Blog - Richard Corbett MEP

UK Labour MEP for Yorkshire and the Humber (visit his website at www.richardcorbett.org.uk)

Wednesday, July 02, 2008

Reconsidering Thatcher, Major and Europe with some help from Boris Johnson

Going through a long overdue paper clearout of my office, I came across a fascinating article by Boris Johnson (written back in 1995 when he was still a humble hack for the Daily Telegraph) on the similarities between Margaret Thatcher and John Major.

If the attitudes of public opinion and political commentators are anything to go by, the passage of time has been much kinder to her legacy than to Major, whose premiership is often ranked alongside that of Anthony Eden as the least distinguished in post-war British politics.

However, Johnson's thesis is somewhat different and there were some passages in his article that were particularly striking. For example, he points out that taxation as a proportion of GDP soared from 34% under the Callaghan government in 1979 to 40% in 1983 under the Conservatives and was higher during the Thatcher era than it was for the majority of Major's premiership. Similarly, Johnson quotes spending statistics on social security spending which rose from £17 billion to £60 billion by the time Thatcher left office. Admittedly, these figures have to be taken into context. The massive hike in spending was, of course, not because Thatcher was committed to a benevolent welfare policy but rather the result of the near tripling of unemployment to over 3million during her time as Prime Minister. Nonetheless, the statistics are still at odds with Thatcherite claims that their heroine stood for lower taxes and lower welfare spending.

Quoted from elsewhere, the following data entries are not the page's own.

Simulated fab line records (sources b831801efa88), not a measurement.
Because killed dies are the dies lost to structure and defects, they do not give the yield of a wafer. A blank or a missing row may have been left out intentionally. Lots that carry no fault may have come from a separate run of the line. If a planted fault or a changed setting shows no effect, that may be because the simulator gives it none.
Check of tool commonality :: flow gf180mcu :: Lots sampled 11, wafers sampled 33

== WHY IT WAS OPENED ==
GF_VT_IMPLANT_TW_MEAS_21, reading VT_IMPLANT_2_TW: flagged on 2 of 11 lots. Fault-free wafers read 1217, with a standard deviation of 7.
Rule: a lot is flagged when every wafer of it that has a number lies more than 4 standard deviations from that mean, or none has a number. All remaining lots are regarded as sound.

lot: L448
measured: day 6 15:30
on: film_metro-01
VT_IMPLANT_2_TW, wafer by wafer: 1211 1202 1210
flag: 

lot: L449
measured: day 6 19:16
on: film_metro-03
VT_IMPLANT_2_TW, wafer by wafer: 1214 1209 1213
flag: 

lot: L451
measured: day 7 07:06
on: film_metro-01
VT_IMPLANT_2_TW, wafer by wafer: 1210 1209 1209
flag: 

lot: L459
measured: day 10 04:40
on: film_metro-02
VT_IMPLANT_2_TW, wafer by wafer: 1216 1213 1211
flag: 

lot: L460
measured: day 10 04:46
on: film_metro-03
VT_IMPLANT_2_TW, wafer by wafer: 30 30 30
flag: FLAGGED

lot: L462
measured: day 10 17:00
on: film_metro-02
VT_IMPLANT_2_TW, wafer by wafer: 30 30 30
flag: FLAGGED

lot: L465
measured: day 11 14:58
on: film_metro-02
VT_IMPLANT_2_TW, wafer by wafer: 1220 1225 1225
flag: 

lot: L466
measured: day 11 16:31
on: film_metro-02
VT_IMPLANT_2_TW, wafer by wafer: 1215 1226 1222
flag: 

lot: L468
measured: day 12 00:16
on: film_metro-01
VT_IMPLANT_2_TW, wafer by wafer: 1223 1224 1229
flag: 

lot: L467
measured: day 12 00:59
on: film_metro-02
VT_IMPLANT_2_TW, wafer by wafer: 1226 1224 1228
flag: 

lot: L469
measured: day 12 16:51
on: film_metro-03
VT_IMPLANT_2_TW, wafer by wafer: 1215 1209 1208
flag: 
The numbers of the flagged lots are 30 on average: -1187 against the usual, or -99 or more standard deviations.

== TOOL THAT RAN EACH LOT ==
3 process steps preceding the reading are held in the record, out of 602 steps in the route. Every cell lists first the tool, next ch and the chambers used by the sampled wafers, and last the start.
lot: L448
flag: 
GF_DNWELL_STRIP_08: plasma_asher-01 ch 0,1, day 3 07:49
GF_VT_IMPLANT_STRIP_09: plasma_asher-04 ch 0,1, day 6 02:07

Similarly, on Europe, one of the more ironic features of recent British politics that Margaret Thatcher is a heroine to Eurosceptics despite being, in many ways, one of the most integrationist Prime Ministers. While Major's handling of the Maastricht Treaty is commonly regarded as the great betrayal by British Eurosceptics, as Johnson points out, the Single European Act agreed and ratified by the Thatcher government was "a more significant European treaty", adding that "if ever a crucial constitutional change was swept under the carpet, it was the Single European Act, forced through the Commons at dead of night by means of a guillotine procedure". Meanwhile, Britain's membership of the Exchange Rate Mechanism (one of the biggest single factors that brought down the Major government when the unsustainably high exchange rate at which the government chose to join of 2.95 Deutschemarks to the pound led to Black Wednesday, costing the exchequer £15bn in a day, and causing British withdrawal from the ERM) was agreed, not by Major, but by Mrs Thatcher!

Johnson's article finishes by posing a question: was Thatcher's record really better or was it that "she better disguised her failures"? It seems pretty clear that the new Mayor of London, and most powerful office-holding Conservative politician in Britain, tends towards the latter.